Tourism News South Africa

A change in attitude toward elephant riding

After years of advocacy and investigation, the National Council of SPCAs' efforts to reveal the truth behind elephant rides or elephant-back safaris is paying off through public awareness, pressure, and impact.
kolibri5 via
kolibri5 via pixabay

Manager of the NSPCA’s Wildlife Protection Unit, Inspector Isabel Wentzel, believes that factors influencing tourists (especially from overseas), tour operators and public opinion generally include the NSPCA exposé of cruel, inhumane and totally unacceptable training methods in South Africa. “Until we published photographs and irrefutable evidence that this was happening in our own country, there was a misunderstanding. It was generally thought that such methods were only used in Asia. Not so. From then on there was a ripple effect and a general reaction against elephant riding which continues and the consequences are now being felt by the industries who operate them.”

Many tour operators will no longer bring tourists to reserves where elephant-back safaris take place. This appears to be a general movement against elephant riding as it is now commonplace that tour operators determine whether such activities take place before making bookings.

“Money talks. When bookings are lost on ethical grounds because of people’s recognition that an activity is simply not acceptable, change does occur. We know that other facilities offering elephant riding are being adversely affected.”

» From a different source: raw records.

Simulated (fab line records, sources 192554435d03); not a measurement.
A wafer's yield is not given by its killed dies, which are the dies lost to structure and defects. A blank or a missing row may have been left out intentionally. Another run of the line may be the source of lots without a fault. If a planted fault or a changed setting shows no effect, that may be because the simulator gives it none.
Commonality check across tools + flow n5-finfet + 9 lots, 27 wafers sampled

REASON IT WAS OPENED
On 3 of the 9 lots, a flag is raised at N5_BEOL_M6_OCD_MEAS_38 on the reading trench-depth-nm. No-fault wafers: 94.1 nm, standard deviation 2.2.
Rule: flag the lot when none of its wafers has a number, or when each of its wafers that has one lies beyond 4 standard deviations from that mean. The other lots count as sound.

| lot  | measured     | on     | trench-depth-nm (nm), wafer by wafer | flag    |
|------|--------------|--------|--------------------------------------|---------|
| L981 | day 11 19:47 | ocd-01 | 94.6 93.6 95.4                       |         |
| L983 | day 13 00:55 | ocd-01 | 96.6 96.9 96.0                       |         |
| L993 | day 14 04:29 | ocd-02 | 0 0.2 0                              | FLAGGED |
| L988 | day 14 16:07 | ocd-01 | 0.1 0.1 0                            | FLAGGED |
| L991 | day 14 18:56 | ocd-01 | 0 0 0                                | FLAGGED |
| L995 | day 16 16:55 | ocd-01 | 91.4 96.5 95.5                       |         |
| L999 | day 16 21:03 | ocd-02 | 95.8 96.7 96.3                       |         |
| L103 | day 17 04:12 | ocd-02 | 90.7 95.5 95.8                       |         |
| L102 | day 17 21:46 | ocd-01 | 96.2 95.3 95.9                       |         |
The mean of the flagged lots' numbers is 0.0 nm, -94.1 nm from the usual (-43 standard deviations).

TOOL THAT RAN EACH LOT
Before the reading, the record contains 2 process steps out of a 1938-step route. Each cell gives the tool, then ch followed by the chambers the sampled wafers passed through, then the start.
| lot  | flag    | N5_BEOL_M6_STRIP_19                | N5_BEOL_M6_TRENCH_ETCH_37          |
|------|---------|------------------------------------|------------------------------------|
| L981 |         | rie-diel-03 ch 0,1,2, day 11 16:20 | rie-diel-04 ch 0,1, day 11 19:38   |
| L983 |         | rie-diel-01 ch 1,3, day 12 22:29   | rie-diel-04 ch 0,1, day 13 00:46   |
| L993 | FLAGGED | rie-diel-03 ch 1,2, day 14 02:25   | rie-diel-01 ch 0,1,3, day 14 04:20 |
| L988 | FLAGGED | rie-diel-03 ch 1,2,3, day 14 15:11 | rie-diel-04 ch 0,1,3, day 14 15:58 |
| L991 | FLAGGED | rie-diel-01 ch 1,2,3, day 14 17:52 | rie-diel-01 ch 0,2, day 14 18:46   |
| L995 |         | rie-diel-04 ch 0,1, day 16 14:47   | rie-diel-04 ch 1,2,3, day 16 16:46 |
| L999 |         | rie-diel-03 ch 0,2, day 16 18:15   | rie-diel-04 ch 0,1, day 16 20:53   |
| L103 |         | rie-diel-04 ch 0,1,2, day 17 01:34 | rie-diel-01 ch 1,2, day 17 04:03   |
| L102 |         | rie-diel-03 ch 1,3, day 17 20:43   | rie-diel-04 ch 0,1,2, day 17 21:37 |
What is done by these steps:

The NSPCA policy is that wild animals belong in the wild. Travel publications and airline magazines were approached to explain that there is no quick, easy or humane way to “train” elephants to accept humans riding them, nor to “tame” wild elephants often forcibly removed from their herds, in itself inhumane and unacceptable. The NSPCA shall remain steadfast on this issue and will continue to motivate ethical tourism and humane practices.